$2 Million Joint US/UK Funding Grant Strengthens Alliance Between Columbia University and The London School of Economics and Political Science

NEW YORK, January 31, 2003 - Columbia University and the London School of Economics and Political Science (LSE) have been awarded a grant totaling approximately $2 Million by The NSF (National Science Foundation) and JISC (the UK's Joint Information Systems Committee) for a joint project on the use of digital resources in the teaching and learning of social and cultural anthropology. The project is entitled, "Teaching and Learning Anthropology: Using Scalable Digital Library Platforms and Innovations In Approaches to Content." Columbia University was awarded $990,000 for their part of the three-year project.

Led by the Electronic Publishing Initiative at Columbia (EPIC) Director Kate Wittenberg, and David Millman, Director of Research and Development at Columbia's Academic Information Systems (AcIS), the project will be based in both the Columbia and London School of Economics (LSE) Departments of Anthropology, but will draw heavily on a wide range of specialist expertise within both institutions. Columbia's EPIC and AcIS units as well as LSE's Centre for Learning Technology, and the LSE library will all be actively engaged in the collaborative research project.

Professor Nicholas Dirks, Anthropology at Columbia, said, "I am thrilled at the prospect of our collaboration with our valued anthropological colleagues at the LSE." He continued, "We hope to find innovative ways to use digital technology to advance our teaching program in a number of areas in which we have especially close links with the LSE, including the study of South and East Asia, kinship and gender, and anthropological theories and methods. This project comes at a critical point in the rebuilding of anthropology at Columbia, and we look forward to other kinds of collaboration with the LSE as well." Dirks is one of the principal investigators on the project for Columbia University.

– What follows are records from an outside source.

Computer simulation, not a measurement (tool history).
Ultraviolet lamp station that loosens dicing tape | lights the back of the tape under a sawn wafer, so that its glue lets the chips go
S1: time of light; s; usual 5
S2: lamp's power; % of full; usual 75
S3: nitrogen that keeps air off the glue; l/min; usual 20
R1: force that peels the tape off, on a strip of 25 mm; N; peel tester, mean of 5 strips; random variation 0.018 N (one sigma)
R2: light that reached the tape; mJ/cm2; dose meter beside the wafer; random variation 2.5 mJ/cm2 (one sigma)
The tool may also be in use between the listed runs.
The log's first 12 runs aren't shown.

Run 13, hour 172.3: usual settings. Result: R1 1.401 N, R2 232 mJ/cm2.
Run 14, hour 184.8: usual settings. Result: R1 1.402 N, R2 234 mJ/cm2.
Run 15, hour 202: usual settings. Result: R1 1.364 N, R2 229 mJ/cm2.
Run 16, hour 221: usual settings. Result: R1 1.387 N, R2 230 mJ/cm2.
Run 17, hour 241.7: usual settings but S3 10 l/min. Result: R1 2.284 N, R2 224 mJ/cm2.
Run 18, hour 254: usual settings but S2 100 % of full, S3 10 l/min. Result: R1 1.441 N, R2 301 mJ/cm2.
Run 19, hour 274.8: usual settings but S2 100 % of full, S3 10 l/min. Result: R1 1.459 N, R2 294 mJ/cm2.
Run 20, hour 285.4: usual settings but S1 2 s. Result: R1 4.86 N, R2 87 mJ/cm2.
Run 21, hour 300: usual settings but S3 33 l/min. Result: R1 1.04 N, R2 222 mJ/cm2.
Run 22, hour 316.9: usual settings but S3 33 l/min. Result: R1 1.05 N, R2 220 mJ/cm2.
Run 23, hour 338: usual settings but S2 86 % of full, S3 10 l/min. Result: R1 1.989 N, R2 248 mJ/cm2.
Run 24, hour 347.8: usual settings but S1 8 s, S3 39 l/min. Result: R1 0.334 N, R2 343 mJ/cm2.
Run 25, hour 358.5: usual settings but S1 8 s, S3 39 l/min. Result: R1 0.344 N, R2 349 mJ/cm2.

Much of the initial research for the project will focus on the development of a series of digital tools, methods, and approaches with the potential to change the teaching and learning of anthropology. One specific problem undergraduate programs in anthropology encounter is that undergraduate students have not conducted fieldwork and therefore have little sense of the process through which anthropological knowledge is actually produced. This project attempts to address this through innovative ideas and practical plans for dealing with this problem, in part using emerging technologies.

Dr. Charles Stafford,  Anthropology, LSE, said, "Digital resources have the potential to reshape the teaching and learning of academic subjects; but for complex reasons their impact is sometimes less than might be expected. Our exciting collaborative project aims to examine this problem in some detail, in the context of undergraduate anthropology teaching."

Once the researchers have developed a series of teaching methods and tools, they will then embed them in a digital learning environment for wider use. This environment will be a highly stable, flexible, and scalable digital library infrastructure, and it will allow for customized use across a wide range of academic fields (especially in the humanities and social sciences).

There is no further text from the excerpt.